Syrian warplanes and ground forces have bombarded rebel-held neighbourhoods in Homs as part of the military's ongoing campaign against opposition fighters in the heart of the country's third largest city, activists have said.
The army of President Bashar Assad has been on the offensive in recent weeks, reclaiming some of the territory it has lost to the rebels in the past year.
The Britain-based Syrian Observatory for Human Rights said air strikes hit two districts in the centre of the city, a rebel stronghold since the uprising against Assad began in March 2011. It said the army also fired mortar shells into the neighbourhoods.
An activist from one of those neighbourhoods, Khaldiya, said tanks were also involved in the bombardment, and that the military was trying to push into the area from all sides.
Shelling has been continuous since 10am local time in that area and in nearby Old Homs, activist Tariq Bardakhan told the Associated Press via Skype.
"Today is one of the most violent days that Homs has witnessed since the beginning of the revolution," he said.
In an activists' video of the bombardment, several large explosions can be heard as plumes of grey smoke rise from buildings in a densely built-up area of the city.
The narrator of the video says: "These are heavy explosions that hit Homs, God is great." Another shell lands and smoke can be seen rising from behind a mosque. Two minarets are seen in the distance and the narrator says they belong to the historic Khalid Ibn al-Walid mosque in Khaldiya. The video was posted on the internet and appears consistent with AP's reporting from the area.

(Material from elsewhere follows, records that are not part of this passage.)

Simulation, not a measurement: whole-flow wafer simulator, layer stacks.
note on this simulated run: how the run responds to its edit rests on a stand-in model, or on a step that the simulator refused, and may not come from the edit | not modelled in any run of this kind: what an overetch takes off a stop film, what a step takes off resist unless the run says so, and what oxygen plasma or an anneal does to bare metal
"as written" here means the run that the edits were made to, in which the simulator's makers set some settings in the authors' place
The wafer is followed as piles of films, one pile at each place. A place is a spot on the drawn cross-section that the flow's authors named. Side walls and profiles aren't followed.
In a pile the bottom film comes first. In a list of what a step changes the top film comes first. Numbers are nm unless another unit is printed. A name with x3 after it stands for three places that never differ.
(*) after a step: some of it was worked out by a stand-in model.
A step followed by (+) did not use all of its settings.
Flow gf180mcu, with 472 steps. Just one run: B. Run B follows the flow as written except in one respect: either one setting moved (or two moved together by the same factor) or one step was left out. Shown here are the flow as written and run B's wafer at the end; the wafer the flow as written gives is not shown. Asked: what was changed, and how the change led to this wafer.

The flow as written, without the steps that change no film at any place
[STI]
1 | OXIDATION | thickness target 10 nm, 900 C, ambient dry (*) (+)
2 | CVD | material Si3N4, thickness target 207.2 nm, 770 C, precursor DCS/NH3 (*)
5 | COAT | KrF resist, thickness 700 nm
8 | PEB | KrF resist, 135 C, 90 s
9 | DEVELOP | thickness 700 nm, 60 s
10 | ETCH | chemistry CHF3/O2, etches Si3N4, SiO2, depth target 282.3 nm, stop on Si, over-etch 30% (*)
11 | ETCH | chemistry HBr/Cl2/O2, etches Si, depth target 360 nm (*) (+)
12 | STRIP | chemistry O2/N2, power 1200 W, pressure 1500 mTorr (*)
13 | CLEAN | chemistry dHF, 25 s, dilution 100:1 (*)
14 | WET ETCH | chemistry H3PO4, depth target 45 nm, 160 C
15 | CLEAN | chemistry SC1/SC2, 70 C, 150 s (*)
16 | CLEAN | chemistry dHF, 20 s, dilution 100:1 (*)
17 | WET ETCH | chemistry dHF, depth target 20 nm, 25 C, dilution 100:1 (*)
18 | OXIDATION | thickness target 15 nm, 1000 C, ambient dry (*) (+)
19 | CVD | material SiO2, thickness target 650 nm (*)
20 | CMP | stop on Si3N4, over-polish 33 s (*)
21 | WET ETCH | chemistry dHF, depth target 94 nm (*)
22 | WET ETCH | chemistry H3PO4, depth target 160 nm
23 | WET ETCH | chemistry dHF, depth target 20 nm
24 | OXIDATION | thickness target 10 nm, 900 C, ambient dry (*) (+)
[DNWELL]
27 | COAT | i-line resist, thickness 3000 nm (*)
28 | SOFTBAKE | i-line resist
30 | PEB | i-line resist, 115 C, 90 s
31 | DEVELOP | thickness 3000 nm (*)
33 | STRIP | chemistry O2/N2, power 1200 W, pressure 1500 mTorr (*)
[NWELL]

The Observatory confirmed fighting around the mosque, and said that part of the building, which dates back to the 13th century and has been damaged in previous fighting, was engulfed in flames. The Observatory said there have been casualties on both sides, but did not have numbers.
Syrian state TV said the army had had "great success" in the battle for Homs after "killing many terrorists in the Khaldiya district". Syrian state media refers to rebels fighting to oust Assad from power as "terrorists" and says they are mercenaries of the West and their Gulf Arab allies who are conspiring against Damascus.